The Belgian Grand Prix weekend was pretty much devoid of any real celebrity spectators, with the exception of Sir Richard Branson, if one considers him in such a light. There was, however, a lot of quiet talking going on as Bernie Ecclestone continues to try to nail down a Concorde Agreement, in order to have the financial structure of the sport solid between 2013 and 2020.
If he can do that then the sport will be a lot more stable and presumably the investors can then play games with their shareholdings and make themselves more money. The problem is that the Formula One Group is still trying to find a solution with Mercedes-Benz and with the FIA. All the other parties now seem to have been pinned down and are ready to sign. From what I hear, Ecclestone and FIA President Jean Todt are basically in a financial discussion, but they have very different ideas about how much the FIA should get from the sport. The federation did land around $300 million for the 100-year lease of the commercial rights to the Formula One group, about 10 years ago, but that money was locked into a foundation and the FIA does not get much of it.

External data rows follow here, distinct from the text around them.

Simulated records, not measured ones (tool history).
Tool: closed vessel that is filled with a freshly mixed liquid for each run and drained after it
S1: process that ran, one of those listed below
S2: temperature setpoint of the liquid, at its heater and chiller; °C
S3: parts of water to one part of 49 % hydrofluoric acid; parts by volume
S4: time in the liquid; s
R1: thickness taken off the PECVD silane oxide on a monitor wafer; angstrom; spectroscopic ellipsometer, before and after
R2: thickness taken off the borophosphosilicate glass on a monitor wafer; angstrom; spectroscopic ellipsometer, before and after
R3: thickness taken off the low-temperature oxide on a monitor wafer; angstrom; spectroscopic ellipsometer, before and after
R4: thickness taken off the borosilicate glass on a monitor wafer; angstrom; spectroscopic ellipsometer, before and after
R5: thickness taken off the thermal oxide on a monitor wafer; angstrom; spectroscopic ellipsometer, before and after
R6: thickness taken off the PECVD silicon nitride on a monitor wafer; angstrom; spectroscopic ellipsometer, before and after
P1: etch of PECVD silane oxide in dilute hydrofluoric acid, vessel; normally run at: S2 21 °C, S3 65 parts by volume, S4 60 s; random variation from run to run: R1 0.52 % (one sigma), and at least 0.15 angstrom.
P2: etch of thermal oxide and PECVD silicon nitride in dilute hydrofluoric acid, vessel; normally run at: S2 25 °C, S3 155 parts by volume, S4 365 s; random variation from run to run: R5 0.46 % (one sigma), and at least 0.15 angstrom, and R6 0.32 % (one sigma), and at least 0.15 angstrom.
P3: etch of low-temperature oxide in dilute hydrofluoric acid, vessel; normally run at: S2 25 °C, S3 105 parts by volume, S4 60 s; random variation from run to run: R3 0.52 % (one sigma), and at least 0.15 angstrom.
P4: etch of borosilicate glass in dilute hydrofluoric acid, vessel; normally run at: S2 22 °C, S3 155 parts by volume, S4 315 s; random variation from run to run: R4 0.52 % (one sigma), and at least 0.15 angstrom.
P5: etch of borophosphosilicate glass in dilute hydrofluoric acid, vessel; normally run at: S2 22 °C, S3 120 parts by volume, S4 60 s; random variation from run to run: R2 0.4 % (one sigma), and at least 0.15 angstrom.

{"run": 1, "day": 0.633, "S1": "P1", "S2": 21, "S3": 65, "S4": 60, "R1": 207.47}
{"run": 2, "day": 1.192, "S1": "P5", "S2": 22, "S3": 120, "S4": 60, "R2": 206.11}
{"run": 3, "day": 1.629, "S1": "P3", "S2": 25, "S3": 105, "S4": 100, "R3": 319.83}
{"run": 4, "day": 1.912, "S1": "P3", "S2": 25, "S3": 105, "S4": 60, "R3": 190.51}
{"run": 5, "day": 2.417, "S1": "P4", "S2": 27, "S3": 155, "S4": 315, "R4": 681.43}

The federation has considerable costs and feels that when its commercial rights holder is generating more than $1.1 billion in revenues from broadcasters, promoters and official partners and suppliers, there should be a little more money handed over to the FIA to help it cover its costs. With around half the money going to banks and investors; and the other half going to the teams, the federation is somewhat squeezed in the middle, but it has a significant involvement (being the owner of the sport) and has lots of good causes that need to be funded, notably road safety and environmental initiatives. This is not unreasonable, even if the FIA really has only itself to blame for allowing the commercial rights to have been leased so cheaply.
From what I hear, Todt has been asking for an annual lump sum of around three percent of the revenue, which would suggest a figure of around $40 million. Ecclestone is not interested and is believed to be saying that he will give the FIA one and a half percent, and the federation can get the rest from the teams. That is not really unreasonable given that they are getting about half the revenues. The teams don’t really have much choice but to do what they are told because the FIA owns, makes and polices the rules. Todt is rumoured to have come up with a structure that is designed to be a bit like income tax and he will charge the richer teams more than the smaller ones using the World Championship points as the deciding factor. The exact figures are not clear, but with the FIA looking to generate around $20 million from this exercise, it is logical to suggest that this would boil down to an average of about $900,000 per car. The current entry fee is about a third of that.
Using the 25-18-15-12-10-8-6-4-2-1 points system and working on around 20 races a year this means that there are 2,020 points available each year and to get $20 million, each point would have to generate something like $9,900. The problem is that when one considers that last year’s Constructors’ Champion Red Bull Racing scored 650 points, that would translate into an entry fee of around $6.4 million. Logically those teams that have scored no points would have to pay a basic figure in the hundreds of thousands.
This taxation system is not a bad idea, but obviously the big teams don’t like it. Some of them are also less than happy about the new 2014 engine regulations as they expect their engine bills to increase significantly as well, because of the federation’s desire to give the sport more industry relevance. This means that some teams may have to find as much an extra $10 million of budget in 2014. There is a sound argument that this is a good incentive for them to come up with cost-cutting ideas, but getting all the teams to agree to radical cost-cutting is very difficult because the big teams want to continue to enjoy budgetary advantages.
The hike in engine costs is also a good incentive to get the middle-ranking teams to get out there and either negotiate better deals with the existing engine suppliers, or find new automobile companies to come in and help them with their bills, while at the same time generating useful technology that the firms can then direct back into their road cars, in addition to the publicity value that F1 provides. The problem with this is that some car companies do not like F1′s image at the moment.
In any case, even if a project was agreed today, it would be 2017 or 2018 before any engines would likely appear from new manufacturers.